I love finding authors I’ve not read before and getting to read their books. Especially if they’ve been around before now, and I get to pick up a new book by them. It means there’s more for me to go back and explore when I’m done. That was my plan when I heard about the blog tour for Eve Ainsworth’s Duckling. It’s her first adult book, and it looked like it would be very cute and emotional. That was far from all I got though, and I clearly didn’t know what I was getting in for with this book. Thanks so much to Marie-Louise from Penguin Random House for letting me be part of this tour. I’m so glad that I had an opportunity to read this book.
Lucy’s always had the nickname Duckling, and though it bugs her, she can’t help but think that it fits. She’s reluctant to leave her nest, and when a neighbour asks her to look after her little girl for a bit, Lucy agrees as it isn’t supposed to be for long. Then when she doesn’t come back that night, Lucy has to start taking care of this little girl, and her life is turned upside down.

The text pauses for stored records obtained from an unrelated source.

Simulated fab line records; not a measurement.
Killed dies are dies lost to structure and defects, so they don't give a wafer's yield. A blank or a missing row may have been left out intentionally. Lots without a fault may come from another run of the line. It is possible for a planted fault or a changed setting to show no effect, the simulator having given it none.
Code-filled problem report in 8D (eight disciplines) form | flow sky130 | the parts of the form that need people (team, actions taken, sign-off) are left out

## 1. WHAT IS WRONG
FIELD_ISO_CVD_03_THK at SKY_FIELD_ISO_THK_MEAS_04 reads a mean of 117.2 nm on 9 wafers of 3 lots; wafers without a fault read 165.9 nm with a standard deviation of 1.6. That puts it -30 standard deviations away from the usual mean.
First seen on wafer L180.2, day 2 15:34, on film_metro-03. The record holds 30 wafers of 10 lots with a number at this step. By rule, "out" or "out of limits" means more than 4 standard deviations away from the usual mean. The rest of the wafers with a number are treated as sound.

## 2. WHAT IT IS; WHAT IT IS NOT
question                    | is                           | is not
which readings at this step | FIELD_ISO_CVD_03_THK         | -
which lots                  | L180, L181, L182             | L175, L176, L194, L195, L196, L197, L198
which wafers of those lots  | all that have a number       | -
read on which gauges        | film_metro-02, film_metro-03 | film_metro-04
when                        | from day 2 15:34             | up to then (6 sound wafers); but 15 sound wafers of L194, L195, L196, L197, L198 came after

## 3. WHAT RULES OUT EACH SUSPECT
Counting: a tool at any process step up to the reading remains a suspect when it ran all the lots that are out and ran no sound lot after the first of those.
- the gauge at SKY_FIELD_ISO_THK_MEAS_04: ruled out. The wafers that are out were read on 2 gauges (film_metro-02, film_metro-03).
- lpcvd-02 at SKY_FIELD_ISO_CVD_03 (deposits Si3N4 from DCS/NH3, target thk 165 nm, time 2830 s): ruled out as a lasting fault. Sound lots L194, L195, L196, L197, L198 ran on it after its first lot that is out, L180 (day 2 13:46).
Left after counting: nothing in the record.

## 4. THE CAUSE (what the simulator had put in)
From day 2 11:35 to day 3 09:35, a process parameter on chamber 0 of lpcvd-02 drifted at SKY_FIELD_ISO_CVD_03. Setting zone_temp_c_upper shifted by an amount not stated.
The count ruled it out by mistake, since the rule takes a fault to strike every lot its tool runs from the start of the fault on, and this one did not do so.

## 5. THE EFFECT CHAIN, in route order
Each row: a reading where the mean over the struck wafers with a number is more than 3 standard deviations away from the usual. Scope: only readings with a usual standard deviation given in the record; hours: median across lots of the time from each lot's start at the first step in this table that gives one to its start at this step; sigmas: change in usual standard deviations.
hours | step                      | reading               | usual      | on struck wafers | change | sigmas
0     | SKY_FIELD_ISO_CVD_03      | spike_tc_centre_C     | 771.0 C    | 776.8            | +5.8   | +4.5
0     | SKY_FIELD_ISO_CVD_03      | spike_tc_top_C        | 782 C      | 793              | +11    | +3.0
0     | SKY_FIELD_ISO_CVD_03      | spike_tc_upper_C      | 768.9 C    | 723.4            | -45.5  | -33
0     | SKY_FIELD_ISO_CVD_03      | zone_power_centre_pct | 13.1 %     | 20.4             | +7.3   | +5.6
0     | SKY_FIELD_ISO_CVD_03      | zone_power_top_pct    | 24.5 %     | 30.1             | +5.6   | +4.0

I was expecting something a bit chick-lit like with this book. Instead, it felt like a mix of an emotional contemporary and a mystery book. That’s far from a bad thing. It was just totally different to what I thought this book was. It was a pleasant surprise though, and I quickly found myself sucked in. I will admit that despite the intrigue, I didn’t find this book quick to get through as it did trigger my anxiety somewhat. There’s a lot of discussion of parental death. I’m lucky to have not dealt with that yet. but it did get me worrying about it. So if that sort of thing triggers you, be forewarned that it’s an important theme in this book.
Our protagonist Lucy is described as an unlikely heroine, and you see why. She’s not a rebel, but she’s not a people-pleaser either. She lives her life quietly, and in the only way she knows how. She has routines she likes to follow, and she thinks she’s happier that way. As the book goes on, she begins to realise that perhaps she should live her life a little more. But she was somewhat relatable. I do have friends, and I don’t live her sort of routine. But I do tend to mostly stick to myself, and maybe there are things I could try just to live my life a little more. Take more chances. But overall, Lucy was a good woman with a good heart, and I felt for her. Especially for the worry, she’s been carrying around since she was a kid.
I mentioned this book is part mystery, and that mystery is finding out where Rubi’s mum has disappeared to. All Rubi wants is her mum back, and Columbo-loving Lucy has a niggling feeling that she hasn’t just walked away. They spend their time asking questions of people and looking around, but the detective work isn’t done alone. There’s a neighbour kid who helps out, as well as Lucy’s boss and romantic-interest Jimmy. There’s not a massive amount of sleuthing, but it got me thinking which is what a good mystery does.
Though there is some romance in this book, it’s more hints of it than anything else. I thought it was cute, and Jimmy was a great potential partner. He has good taste in films for one thing. Also, he manages a book shop so pretty much a dream boyfriend right there, ha!
This book is very much a journey about Lucy stepping out of her comfort zone and finding herself. It takes looking after a little girl and spending more time with her dad and boss to realise, but she gets there in the end. Though I wouldn’t necessarily want a sequel, I would like to know what Lucy does next. Especially after the loss, she faced. But I think across the book she became stronger, and that was wonderful to see.
Even after reading this book, I still know what genre to label it as but in the best way. Duckling will make you laugh, cry and want to solve the mystery for them. It’s a hard read in places but one that’s so worth it in the end.